The range of perspectives on faith-based programs can be classified not only in terms of race or ethnicity, but also with respect to people’s various agendas. In this regard, I would distinguish four groups. The first of these is made up of economic conservatives whom we might call the shopkeepers. They would like to get government out of the welfare business because they believe smaller, more local organizations will do a better job. They like privatization and they advocate subsidiarity.
Despite the worst fears of liberals, no serious religious or political leaders are arguing that government should simply let the churches take over. Neither John DiIulio, who now heads the White House Office of Faith-Based and Community Initiatives, nor Stephen Goldsmith, the former Indianapolis mayor who will lead the Corporation for National Service, has ever argued for total privatization of community development and social services, though both strongly advocate a new mix of public and private in which congregations figure more prominently.

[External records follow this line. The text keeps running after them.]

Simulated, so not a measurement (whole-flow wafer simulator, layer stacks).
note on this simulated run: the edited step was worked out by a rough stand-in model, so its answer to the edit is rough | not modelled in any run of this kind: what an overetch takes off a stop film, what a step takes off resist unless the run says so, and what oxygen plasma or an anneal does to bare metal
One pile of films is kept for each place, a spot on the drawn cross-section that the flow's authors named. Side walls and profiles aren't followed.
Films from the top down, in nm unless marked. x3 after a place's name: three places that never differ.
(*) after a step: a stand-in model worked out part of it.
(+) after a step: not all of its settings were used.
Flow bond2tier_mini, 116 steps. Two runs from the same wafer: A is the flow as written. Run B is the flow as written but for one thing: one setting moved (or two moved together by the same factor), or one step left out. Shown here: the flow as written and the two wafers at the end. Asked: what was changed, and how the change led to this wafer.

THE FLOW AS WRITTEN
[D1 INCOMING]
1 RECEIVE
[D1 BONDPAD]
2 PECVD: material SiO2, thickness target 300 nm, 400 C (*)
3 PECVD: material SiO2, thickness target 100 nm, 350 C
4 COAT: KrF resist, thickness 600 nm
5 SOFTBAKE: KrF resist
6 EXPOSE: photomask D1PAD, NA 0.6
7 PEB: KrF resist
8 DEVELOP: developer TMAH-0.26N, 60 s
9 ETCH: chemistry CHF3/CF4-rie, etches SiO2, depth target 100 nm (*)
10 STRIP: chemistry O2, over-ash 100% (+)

When the aforementioned shopkeepers hear Bush’s message, they imagine a world full of mediating institutions—some religious, some secular—that link civil society with government, the former getting larger while the latter gets smaller. The shopkeepers support faith-based reforms as one promising type of privatization.
A second group is made up of social service and foundation professionals whose job is to promote the common good. We can call this group the servers. Most servers do not ultimately care about the issue of privatization so long as people’s lives improve. They care about efficiency and are interested in better outcomes, and they believe that the faith community offers new ideas and solutions. The servers hope that faith-based services will offer positive moral content, attract new volunteers, and draw on the firsthand knowledge of local communities. It is worth noting that some predominantly secular service organizations with religious roots—Goodwill is a prime example—are trying to recover those roots in order to partner with congregations.
When the servers hear the message of faith-based reform, they imagine a bold social experiment to be measured by its objective outcomes. The leader of Indianapolis’s premier homelessness coalition falls into this category. When he received a grant to encourage congregational partnerships to provide transitional housing, he saw it as a chance to merge his agenda with that of the churches. He was surprised to learn that some churches saw it as a chance to further their own mission goals with a new source of funds. He was further surprised to learn that a few churches balked at the idea of being evaluated by objective measures. They especially resisted the administrative urge to quantify their efforts, though “outcomes-based assessment” demands nothing less.
A third group of hearers is the separatists. When they hear talk of faith-based initiatives, they imagine the walls between church and state being dismantled. They foresee public money being used for sectarian purposes, and a world in which the provision of services is linked to religiously approved belief or conduct.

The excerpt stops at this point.